- Grist on wild playgrounds movement. I’m pleased to say we have one of these near us.
- STIR magazine describes how railway co-operatives could serve as a middle ground between the privatised network we have today and the national rail of the past.
- The IUCN‘s World Conservation Congress included a dialogue on Spirituality and Conservation for the first time. You can watch it here (skip forward about 28 minutes)
- John Coleman died this week, aged 95. He was an economist and college president who kept his academia in perspective by taking sabbaticals to work incognito as a ditch-digger, prison guard or a cook. Wouldn’t it be great if more economists did that?
I shall watch what happens with GO-OP with interest. Going the open access route is clearly the best for a Co-op start up since there is not the commitment of a franchise. That said if you have followed the saga of getting Grand Central up and running you know that even then it is a long and expensive task to start running trains. I had a look on the internet and I could only find two tiny shortlines in Canada that are currently run by a cooperative (https://en.wikipedia.org/wiki/Southern_Rails_Cooperative) so this idea, while very fashionable right now, is fairly untried on the railways.
There is nothing magical about cooperatives as opposed to standard for profit companies. Cooperatives can be badly run and provide poor service (The Cooperative Bank is a case for both points).
It does seem odd to me that all the focus seems to be on the Train Operating Companies when the TOCs are probably the best part of our railways, even though (or because) they are run for profit. Network Rail, which of course is state owned, is where much of the inefficacy lies. Our railways take lots of subsidy because they need lots of investment which can’t be delayed as it was in the days of BR when the plans were changed every budget depending on how much the government had spare. Of course the complaints about subsidy are often in the same breath about high fares which could only be reduced with even higher subsidies from the non train riding public.
There are some fairly easy solutions to problems on the railways. We are about to be flooded with new trains such that there is a looming crisis of where to put all the old ones (http://www.railwaymagazine.co.uk/industry-needs-35-miles-of-sidings-to-store-redundant-rolling-stock/). Many of these older trains could be run together to reduce overcrowding.
I think Southern Rail has been making a good case for fresh ideas on the railway recently, taking taxpayer millions to sort it out its problems with one hand, and paying out to shareholders on the other.

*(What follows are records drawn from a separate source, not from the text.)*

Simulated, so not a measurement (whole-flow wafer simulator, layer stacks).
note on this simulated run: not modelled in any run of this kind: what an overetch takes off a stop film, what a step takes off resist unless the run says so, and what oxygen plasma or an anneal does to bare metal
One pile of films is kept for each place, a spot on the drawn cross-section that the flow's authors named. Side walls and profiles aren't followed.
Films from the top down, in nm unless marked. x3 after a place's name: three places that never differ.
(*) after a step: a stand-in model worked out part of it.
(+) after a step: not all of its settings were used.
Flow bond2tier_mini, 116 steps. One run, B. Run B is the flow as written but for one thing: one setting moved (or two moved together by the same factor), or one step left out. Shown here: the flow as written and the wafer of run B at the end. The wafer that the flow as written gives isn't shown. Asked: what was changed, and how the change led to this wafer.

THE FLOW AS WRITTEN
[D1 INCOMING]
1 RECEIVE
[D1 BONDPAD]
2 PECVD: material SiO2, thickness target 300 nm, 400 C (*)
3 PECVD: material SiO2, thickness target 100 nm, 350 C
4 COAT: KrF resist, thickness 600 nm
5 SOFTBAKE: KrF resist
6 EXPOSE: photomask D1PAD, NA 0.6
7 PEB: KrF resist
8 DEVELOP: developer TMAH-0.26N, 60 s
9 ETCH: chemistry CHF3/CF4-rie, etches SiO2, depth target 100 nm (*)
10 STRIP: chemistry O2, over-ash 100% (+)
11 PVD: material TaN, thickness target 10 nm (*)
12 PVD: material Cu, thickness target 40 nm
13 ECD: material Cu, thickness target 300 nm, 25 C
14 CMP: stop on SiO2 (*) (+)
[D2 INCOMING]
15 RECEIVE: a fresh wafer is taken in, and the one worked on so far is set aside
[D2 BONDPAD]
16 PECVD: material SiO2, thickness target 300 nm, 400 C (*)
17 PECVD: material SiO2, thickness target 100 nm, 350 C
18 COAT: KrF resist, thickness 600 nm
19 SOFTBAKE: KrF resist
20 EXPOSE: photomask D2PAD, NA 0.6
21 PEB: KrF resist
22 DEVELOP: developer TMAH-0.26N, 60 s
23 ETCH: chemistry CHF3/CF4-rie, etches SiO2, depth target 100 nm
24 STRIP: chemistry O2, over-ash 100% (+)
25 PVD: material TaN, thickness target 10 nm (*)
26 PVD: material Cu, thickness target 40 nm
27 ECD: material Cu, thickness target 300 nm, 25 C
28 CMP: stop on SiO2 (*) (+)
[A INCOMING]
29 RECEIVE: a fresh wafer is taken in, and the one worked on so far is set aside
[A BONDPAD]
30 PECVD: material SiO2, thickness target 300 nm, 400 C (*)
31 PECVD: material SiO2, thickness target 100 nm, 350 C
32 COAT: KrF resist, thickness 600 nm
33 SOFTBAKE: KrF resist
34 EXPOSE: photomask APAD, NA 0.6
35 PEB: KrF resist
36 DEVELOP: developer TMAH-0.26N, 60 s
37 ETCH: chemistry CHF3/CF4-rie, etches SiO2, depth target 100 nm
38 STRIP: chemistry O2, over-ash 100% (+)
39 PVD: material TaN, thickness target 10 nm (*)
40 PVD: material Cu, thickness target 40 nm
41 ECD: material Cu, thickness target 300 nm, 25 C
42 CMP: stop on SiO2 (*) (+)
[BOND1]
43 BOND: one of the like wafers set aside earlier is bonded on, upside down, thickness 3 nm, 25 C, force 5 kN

Nothing magical about co-ops, but giving the people who use the trains a stake would be a big step forward. There have to be creative ideas in-between full nationalisation and corporate privatisation. I suspect we’ll need some support or new legal frameworks to make it easier for open access co-ops, as the odds are really stacked against them at the moment. The way the Wrexham & Shropshire line was crushed by Virgin a few years was very disappointing.
You seem to be falling for the simplistic line that since Go Ahead who part own Southern, saw its profits increase that those profits came from Southern. Go Ahead say they are subsidising Southern from their bus and other train operations.
Unless we want and increase subsidies any operator of Southern, be they state, coop or private would have to harmonize working practices across the franchise so I don’t know what lesson it gives us.
Do note the Southern Rail I linked to is the Canadian coop, not the UK commuter line.
Yes, I mention it from the news rather than from your link. And to be fair to Southern, they seem to be in a bit of a no-win situation, so I don’t want to single them out particularly.
The overall point is that you have millions of people inconvenienced by the railways on a daily basis, and they are powerless to do anything. They feel at the mercy of corporations, or unions for that matter, and they’re stuck in the middle. I’m sure we can do better, though I’m very much an observer on this one and you’ll know more than I do.